When Leigh Dodds presented about Linked Data at the XML Summer School this year, one of the things he suggested was that when you have a controlled vocabulary, you should define resources for the terms in that vocabulary rather than having a fixed set of literal values.
For example, if you’re saying that the topic of a page is elephants you should use a triple like:
<> dc:subject <http://example.com/id/concept/animal/elephant> .
rather than one like:
<> dc:subject "elephant"^^xsd:token .
There are two advantages of using a resource here rather than a literal value:
You can associate other metadata with the term. For example, you can use SKOS to describe it and its associations with terms from other controlled vocabularies, giving it multiple labels in different languages, providing a description and examples and so on.
You can more accurately and easily associate multiple documents that use the same term. Of course you could always use string-based matching to pull together documents using the same subject, but that’s much more prone to error, and would leave you with less certainty about the results of your query.
What struck me, though, was that these arguments apply just as well to other typed values that we use within RDF. For example, say I wanted to describe the colour of my eyes. I could say something like:
<#me> eg:eyeColour "#695C3E"^^eg:colour .
But wouldn’t it be better to use:
<#me> eg:eyeColour <http://example.com/id/concept/colour/rgb/695C3E> .

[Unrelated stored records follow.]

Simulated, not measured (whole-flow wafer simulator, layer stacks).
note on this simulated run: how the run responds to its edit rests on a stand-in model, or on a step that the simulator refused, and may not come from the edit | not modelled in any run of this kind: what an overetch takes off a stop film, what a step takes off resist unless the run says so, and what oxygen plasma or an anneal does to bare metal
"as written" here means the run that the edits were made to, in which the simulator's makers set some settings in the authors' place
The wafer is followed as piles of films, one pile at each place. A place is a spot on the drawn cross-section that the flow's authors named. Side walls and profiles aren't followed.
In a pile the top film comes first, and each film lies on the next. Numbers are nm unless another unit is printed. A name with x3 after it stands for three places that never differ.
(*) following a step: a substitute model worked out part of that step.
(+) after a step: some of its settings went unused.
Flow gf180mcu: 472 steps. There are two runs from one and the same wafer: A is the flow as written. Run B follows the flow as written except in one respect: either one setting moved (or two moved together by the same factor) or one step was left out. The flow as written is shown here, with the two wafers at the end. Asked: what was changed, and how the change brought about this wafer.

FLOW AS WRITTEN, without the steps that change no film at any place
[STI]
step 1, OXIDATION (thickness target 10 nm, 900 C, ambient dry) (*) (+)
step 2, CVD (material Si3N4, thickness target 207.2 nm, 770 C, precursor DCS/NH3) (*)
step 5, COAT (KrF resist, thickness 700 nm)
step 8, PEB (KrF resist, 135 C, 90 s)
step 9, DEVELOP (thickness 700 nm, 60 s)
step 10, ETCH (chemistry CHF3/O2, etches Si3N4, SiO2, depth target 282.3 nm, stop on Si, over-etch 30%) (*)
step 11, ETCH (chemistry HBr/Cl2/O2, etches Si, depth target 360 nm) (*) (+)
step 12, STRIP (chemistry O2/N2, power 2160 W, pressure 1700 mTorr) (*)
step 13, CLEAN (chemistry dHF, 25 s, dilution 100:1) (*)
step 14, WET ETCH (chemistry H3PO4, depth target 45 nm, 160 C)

The colour resource could have properties associated with it:
<http://example.com/id/concept/colour/rgb/695C3E>
a eg:Colour ;
skos:prefLabel "#695C3E" ;
eg:red "69"^^eg:hex ;
eg:green "5C"^^eg:hex ;
eg:blue "3E"^^eg:hex ;
eg:hue 42 ;
eg:saturation 41 ;
eg:brightness 41 ;
eg:pantone ... ;
... .
and so on. And if other people pointed to the same resource, a semantic search engine could give you a list of things of that colour.
And what about those numbers? Would it be better if I said:
<http://example.com/id/concept/colour/rgb/695C3E>
eg:red <http://example.com/id/concept/number/hex/69> .
and there was information about that resource:
<http://example.com/id/concept/number/hex/69>
owl:sameAs <http://example.com/id/concept/number/105> .
<http://example.com/id/concept/number/105>
a eg:Integer ;
rdf:value 105 ;
eg:divisor
<http://example.com/id/concept/number/3> ,
<http://example.com/id/concept/number/5> ,
<http://example.com/id/concept/number/7> ;
... .
and so on.
In fact, we already have identifiers for some of these resources. DBPedia inherits from Wikipedia information about (many) numbers and (some) dates. For example, check out what it says about the number 720 or the rather less helpful page on the year 1914.
What we lose is a certain level of ease of querying because the values that can be compared by SPARQL (say) are an extra step away. But it’s still doable so long as the resource has a rdf:value property holding the primitive literal for the type (one recognised by SPARQL). If I wanted to find married couples where the husband is younger than the wife, I could do something like:
SELECT ?husband ?wife
WHERE {
?husband eg:age ?husbandAgeResource .
?husbandAgeResource rdf:value ?husbandAge .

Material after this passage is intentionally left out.